Re: [PATCH v3 07/14] sched: Introduce restrict_cpus_allowed_ptr() to limit task CPU affinity

From: Will Deacon
Date: Thu Nov 19 2020 - 08:13:33 EST


On Thu, Nov 19, 2020 at 12:47:34PM +0000, Valentin Schneider wrote:
>
> On 13/11/20 09:37, Will Deacon wrote:
> > Asymmetric systems may not offer the same level of userspace ISA support
> > across all CPUs, meaning that some applications cannot be executed by
> > some CPUs. As a concrete example, upcoming arm64 big.LITTLE designs do
> > not feature support for 32-bit applications on both clusters.
> >
> > Although userspace can carefully manage the affinity masks for such
> > tasks, one place where it is particularly problematic is execve()
> > because the CPU on which the execve() is occurring may be incompatible
> > with the new application image. In such a situation, it is desirable to
> > restrict the affinity mask of the task and ensure that the new image is
> > entered on a compatible CPU.
>
> > From userspace's point of view, this looks the same as if the
> > incompatible CPUs have been hotplugged off in its affinity mask.
>
> {pedantic reading warning}
>
> Hotplugged CPUs *can* be set in a task's affinity mask, though interact
> weirdly with cpusets [1]. Having it be the same as hotplug would mean
> keeping incompatible CPUs allowed in the affinity mask, but preventing them
> from being picked via e.g. is_cpu_allowed().
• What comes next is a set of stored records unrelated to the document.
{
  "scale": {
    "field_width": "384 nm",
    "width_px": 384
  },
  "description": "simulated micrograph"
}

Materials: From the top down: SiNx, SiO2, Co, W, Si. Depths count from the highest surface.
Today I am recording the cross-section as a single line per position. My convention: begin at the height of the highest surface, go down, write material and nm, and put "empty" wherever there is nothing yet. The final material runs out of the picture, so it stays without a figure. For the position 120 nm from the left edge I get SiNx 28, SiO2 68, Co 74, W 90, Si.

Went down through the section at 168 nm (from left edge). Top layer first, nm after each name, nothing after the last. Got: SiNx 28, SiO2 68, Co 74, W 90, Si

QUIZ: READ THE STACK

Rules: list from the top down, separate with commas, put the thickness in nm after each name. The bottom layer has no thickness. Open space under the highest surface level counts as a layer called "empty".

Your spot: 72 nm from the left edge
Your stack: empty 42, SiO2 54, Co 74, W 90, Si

Sure, but I was talking about what userspace sees, and I don't think it ever
sees CPUs that have been hotplugged off, right? That is, sched_getaffinity()
masks its result with the active_mask.

> I was actually hoping this could be a feasible approach, i.e. have an
> extra CPU active mask filter for any task:
>
> cpu_active_mask & arch_cpu_allowed_mask(p)
>
> rather than fiddle with task affinity. Sadly this would also require fixing
> up pretty much any place that uses cpu_active_mask(), and probably places
> that use p->cpus_ptr as well. RT / DL balancing comes to mind, because that
> uses either a task's affinity or a CPU's root domain (which reflects the
> cpu_active_mask) to figure out where to push a task.

Yeah, I tried this at one point and you end up playing whack-a-mole trying
to figure out why a task got killed. p->cpus_ptr is used all over the place,
and I think if we took this approach then we couldn't realistically remove
the sanity check on the ret-to-user path.

> So while I'm wary of hacking up affinity, I fear it might be the lesser
> evil :(

It's the best thing I've been able to come up with.

Will